Faraday Cage Effectiveness versus Frequency

[Matt1]

If inside of a metal (for ex. Aluminum) enclosure, could it potentially create more harm than good if frequencies were able to penetrate due to an imperfectly sealed cage or due to a relatively high power level of frequencies that allowed them to penetrate the metal? If the power level was high enough, could it exceed the ablility of absorptive materials used on the interior to try to capture what gets in?

 

[jedishrfu]

Here's a discussion on Faraday cages where they talk about what it can and can't block and how well its done.

It did mention that cell phone signals are attenuated meaning a powerful enough signal could get through.

https://en.wikipedia.org/wiki/Faraday_cage

Exterior fields[edit]

Skin depth vs. frequency for some materials at room temperature, red vertical line denotes 50 Hz frequency:

• Mn-Zn – magnetically soft ferrite
• Al – metallic aluminum
• Cu – metallic copper
• steel 410 – magnetic stainless steel
• Fe-Si – grain-oriented electrical steel
• Fe-Ni – high-permeability permalloy (80%Ni-20%Fe)

Effectiveness of shielding of a static electric field is largely independent of the geometry of the conductive material, however, static magnetic fields can penetrate the shield completely.

In the case of a varying electromagnetic fields, the faster the variations are (i.e., the higher the frequencies), the better the material resists magnetic field penetration. In this case the shielding also depends on the electrical conductivity, the magnetic properties of the conductive materials used in the cages, as well as their thicknesses.

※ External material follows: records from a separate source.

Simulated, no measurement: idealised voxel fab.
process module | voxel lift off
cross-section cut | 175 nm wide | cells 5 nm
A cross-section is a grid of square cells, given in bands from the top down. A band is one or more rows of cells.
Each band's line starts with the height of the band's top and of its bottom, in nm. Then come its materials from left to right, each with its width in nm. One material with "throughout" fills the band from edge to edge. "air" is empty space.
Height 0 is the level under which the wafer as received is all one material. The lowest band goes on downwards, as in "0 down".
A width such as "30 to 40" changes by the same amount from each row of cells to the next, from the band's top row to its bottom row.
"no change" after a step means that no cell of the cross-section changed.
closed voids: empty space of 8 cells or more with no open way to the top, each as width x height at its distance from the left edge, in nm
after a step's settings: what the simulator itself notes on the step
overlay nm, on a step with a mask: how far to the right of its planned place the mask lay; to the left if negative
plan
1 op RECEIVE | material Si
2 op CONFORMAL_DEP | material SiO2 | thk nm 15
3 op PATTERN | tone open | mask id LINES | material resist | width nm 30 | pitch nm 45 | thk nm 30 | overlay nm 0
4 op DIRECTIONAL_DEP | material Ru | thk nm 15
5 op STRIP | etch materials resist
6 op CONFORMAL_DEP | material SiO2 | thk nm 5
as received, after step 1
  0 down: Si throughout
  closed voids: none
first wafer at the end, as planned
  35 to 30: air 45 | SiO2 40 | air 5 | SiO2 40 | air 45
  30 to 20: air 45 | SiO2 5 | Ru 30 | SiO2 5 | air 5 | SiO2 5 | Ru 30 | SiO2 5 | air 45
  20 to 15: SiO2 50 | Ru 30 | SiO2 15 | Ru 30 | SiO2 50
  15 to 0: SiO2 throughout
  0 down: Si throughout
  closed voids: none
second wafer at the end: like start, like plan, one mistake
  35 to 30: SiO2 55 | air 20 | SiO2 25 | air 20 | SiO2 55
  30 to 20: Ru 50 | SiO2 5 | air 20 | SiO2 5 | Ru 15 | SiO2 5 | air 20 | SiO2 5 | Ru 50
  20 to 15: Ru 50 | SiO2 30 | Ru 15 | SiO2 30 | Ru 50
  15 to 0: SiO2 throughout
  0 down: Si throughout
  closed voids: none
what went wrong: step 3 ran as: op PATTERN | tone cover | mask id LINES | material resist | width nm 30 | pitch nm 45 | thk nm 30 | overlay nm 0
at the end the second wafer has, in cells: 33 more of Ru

A good idea of the effectiveness of a Faraday shield can be obtained from considerations of skin depth. With skin depth, the current flowing is mostly in the surface, and decays exponentially with depth through the material. Because a Faraday shield has finite thickness, this determines how well the shield works; a thicker shield can attenuate electromagnetic fields better, and to a lower frequency.

 

[sophiecentaur]

If the inside of the cage were to resonate at a particular frequency, and the coupling from outside to inside were just right, I think the field inside it could exceed the field outside. I am thinking along the lines of a tuned circuit connected to an antenna. But a small hole in a cage would not admit more than a very small fraction of the incident power flux so I think the answer would have to be No. Any dissipative element inside the cage would damp the resonator and produce a very low Q factor.

 

[Matt1]

I have to review the study you've referenced.
I agree about the dissipative element being capable of absorbing penetration due to small leaks, but what about if of the power level of the frequency was high enough to result in a lot of frequency penetrating to the interior, where it can bounce around continuously - if the power level was high enough could this exceed the ability of damping materials to reduce frequencies to a safe level?

 

[sophiecentaur]

I have to review the study you've referenced.
I agree about the dissipative element being capable of absorbing penetration due to small leaks, but what about if of the power level of the frequency was high enough to result in a lot of frequency penetrating to the interior, where it can bounce around continuously - if the power level was high enough could this exceed the ability of damping materials to reduce frequencies to a safe level?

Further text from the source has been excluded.